Visitors to this year’s Royal Horticultural Society Show Garden at Chatsworth House, Derbyshire, will witness a highly unusual event.
A monumental stone sculpture, which will be on display in the garden, is similar to Stonehenge and other ancient sites that are lit up on particular days of the year: it is precisely aligned with the movements of the sun. At an exact moment, 4.30PM on Saturday 9 June, the shadows cast by the sun will fit perfectly with outlines of shadows that are carved into the stone.
The sculpture, which is named Holocene after the current geological epoch, takes the form of a series of large sandstone blocks, which come from the Chatsworth estate. Like a large sundial, the blocks cast a complex pattern of shadows at different times of day, meaning that the work repays spending time with and revisiting. Some of the blocks also have carved into them, in deep relief, the outline of the shadows that will be falling on them at a precise moment of time: this has been worked out exactly using computer modelling.
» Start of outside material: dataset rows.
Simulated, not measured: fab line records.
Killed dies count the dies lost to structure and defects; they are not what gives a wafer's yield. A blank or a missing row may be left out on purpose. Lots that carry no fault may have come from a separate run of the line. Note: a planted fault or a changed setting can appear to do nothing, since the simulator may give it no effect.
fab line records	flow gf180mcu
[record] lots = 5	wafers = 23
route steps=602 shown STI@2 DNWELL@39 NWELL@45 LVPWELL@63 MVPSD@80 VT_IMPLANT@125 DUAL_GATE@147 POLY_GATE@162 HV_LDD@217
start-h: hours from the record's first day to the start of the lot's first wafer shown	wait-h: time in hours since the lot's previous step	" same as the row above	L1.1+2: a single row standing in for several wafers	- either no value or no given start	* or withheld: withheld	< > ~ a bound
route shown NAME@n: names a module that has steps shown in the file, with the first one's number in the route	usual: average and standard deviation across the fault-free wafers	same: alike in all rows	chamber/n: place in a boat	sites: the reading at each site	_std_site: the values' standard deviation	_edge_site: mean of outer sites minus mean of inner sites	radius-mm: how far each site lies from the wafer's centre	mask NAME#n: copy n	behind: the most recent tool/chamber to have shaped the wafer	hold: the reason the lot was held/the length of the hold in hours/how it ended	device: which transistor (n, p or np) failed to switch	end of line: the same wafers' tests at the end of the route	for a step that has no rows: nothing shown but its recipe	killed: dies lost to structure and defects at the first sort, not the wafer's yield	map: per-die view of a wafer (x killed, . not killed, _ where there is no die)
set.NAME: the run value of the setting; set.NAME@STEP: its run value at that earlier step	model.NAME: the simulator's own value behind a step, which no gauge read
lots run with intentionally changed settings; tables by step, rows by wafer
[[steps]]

The creator of Holocene is Stroud-based sculptor Ann-Margreth Bohl, working with digital designer Dan Hughes McGrail and stone carver Danny Evans. Much of Ann-Margreth’s previous work, which includes previous commissions for the RHS and the National Memorial Arboretum, has also explored themes of light and shadow, change and the passing of time.
By using stone from the Chatsworth estate, Holocene’s carbon footprint is kept to a minimum. The work in a sense comes from the Derbyshire landscape (where quarrying has historically been an important industry), and it is due to return to it: after the blocks have been displayed in the RHS Show Garden, they will stay on the Chatsworth estate.